Former President Barack Obama on Monday called for unity and peace during what he fears could be potentially violent elections on Tuesday in Kenya, his father's homeland.

"I urge Kenyan leaders to reject violence and incitement; respect the will of the people; urge security forces to act professionally and neutrally; and no matter the outcome," Obama said in a statement on Monday. "I urge all Kenyans to work for an election — and aftermath — that is peaceful and credible, reinforcing confidence in your new constitution and the future of your country."

Incumbent Kenyan President Uhuru Kenyatta is running for a second term as president against opposition leader Raila Odinga as the two primary candidates out of eight running for election on Tuesday. Kenyans will also vote for the governors of 47 counties in Kenya.

In 2007, more than 1,000 people died as the result of violent clashes in the aftermath of the election after Odinga said the election had been rigged. The election in 2012 did not result in major violence, but people are still concerned about potential violence, and Kenyans have fled the capital of Nairobi in anticipation of the election, the BBC reported.

According to the Independent, Kenyan politics is often divided along ethnic lines and areas where these tensions could erupt into violence also concern Kenyans and election monitors.

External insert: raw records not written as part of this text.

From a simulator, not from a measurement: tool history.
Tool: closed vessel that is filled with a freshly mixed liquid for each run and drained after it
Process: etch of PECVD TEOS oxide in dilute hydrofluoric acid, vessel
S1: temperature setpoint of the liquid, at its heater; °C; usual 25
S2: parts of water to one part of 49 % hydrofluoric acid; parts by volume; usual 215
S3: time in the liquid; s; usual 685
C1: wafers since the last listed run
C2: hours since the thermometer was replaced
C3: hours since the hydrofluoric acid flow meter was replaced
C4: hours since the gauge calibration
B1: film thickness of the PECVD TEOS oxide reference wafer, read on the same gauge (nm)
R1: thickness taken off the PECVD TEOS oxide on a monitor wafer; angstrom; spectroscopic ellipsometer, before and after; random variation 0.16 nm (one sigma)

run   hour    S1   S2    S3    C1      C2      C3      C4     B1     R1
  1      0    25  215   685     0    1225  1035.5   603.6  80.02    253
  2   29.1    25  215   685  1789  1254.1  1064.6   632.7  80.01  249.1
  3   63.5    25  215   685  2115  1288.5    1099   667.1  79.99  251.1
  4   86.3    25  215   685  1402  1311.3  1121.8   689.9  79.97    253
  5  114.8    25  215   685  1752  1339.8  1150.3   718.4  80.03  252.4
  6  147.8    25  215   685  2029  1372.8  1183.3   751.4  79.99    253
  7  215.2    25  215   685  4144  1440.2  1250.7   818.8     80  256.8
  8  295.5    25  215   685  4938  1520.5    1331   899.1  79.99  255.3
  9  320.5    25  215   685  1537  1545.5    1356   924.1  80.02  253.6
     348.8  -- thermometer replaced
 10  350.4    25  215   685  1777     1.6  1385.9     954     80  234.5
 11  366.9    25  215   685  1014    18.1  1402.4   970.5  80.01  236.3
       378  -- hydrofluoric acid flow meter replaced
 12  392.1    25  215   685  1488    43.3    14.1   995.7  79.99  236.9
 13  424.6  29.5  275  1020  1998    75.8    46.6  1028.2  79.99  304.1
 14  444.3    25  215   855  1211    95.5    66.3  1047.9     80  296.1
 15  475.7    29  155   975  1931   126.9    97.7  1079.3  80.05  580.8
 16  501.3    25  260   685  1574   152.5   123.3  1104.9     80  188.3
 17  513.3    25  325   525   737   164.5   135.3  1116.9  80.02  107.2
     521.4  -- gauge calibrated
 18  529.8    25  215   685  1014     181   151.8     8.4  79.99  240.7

"In Kenya's election we have already seen too much incitement and appeals based on fear from all sides," Obama said. "But I also know that the Kenyan people as a whole will be the losers if there is a descent into violence. You can make clear that you will reject those that want to deal in tribal and ethnic hatred. As I said two years ago, the voices of ordinary people and civil society can make sure that Kenya will not be defined by divisions of the past, but by the promise of the future. Today, those voices - your voices — are needed more than ever."

Obama added that during his visits to the country where his father grew up, he's witnessed the progress made in the country and hopes to see it live up to its potential.

"This election is one more milestone for Kenya, and I urge President Kenyatta, Mr. Odinga, and all Kenyans to act with respect for the proverb: ‘We have not inherited this land from our forebears, we have borrowed it from our children,'" Obama said. "The choices you make in the coming days can either set Kenya back or bring it together. As a friend of the Kenyan people, I urge you to work for a future defined not by fear and division, but by unity and hope."